In prepping practice interview questions for a client last week, I was struck by the very strange about-face everyone has to do while job hunting. The first steps of job hunting are all about selling yourself - in your resume, cover letters, and interviews, you want to present your best self, the one that fits the best for the position you’re seeking and has the best chance of being successful in that role. Yet as soon as you’ve done that successfully, and you’re made an offer for that position, you have to turn around and negotiate for yourself.
Now, I’m not saying that you should misrepresent yourself in application materials, or that you should be intractable when it comes to negotiating an offer, but I think for a lot of people, it’s a weird switch, to go from saying, “yes, I can definitely do that” in interview to “but what’s in it for me?” once they’ve been made an offer. Unfortunately, as a result, I think a lot of us try to hold back on negotiations because we don’t want to come off as difficult or not a team player.
For me, I’ve found one way to stop myself from underselling myself is to go into interviews assuming I’m going to get the job. Again, I don’t mean I go in acting cocky or entitled - really, the change came from my own experiences as an interviewer and manager. The fact of the matter is that no one interviews a candidate they don’t think they could hire. Interviews take a lot of time to organize and execute, so it’s just not worth the hiring manager’s time to interview a ‘meh’ candidate. I still go into interviews presenting my best self, but inside, I’m also noting the positives coming out of the interview that I can use once there’s an offer on the table to negotiate for myself. That I bring particular experiences or skills with me is both a selling point in the interview, and also an argument for why I deserve a good salary.

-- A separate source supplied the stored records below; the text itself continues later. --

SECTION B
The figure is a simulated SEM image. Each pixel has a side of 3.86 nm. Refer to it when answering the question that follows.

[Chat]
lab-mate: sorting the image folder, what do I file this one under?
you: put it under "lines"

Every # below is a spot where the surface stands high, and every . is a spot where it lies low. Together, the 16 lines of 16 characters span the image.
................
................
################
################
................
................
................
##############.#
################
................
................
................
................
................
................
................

If you’re still finding it tough to negotiate for yourself, think of yourself as a salesman, and your product is you. Salesman are great at telling you why you need their product, but when it comes to price, there’s always a hard ask - depending on what you’re buying, they may even intentionally inflate the initial price, assuming you’re going to try to negotiate them down. The same goes for selling yourself - be prepared to sell yourself as the best fit, but also be prepared with a hard ask at the end.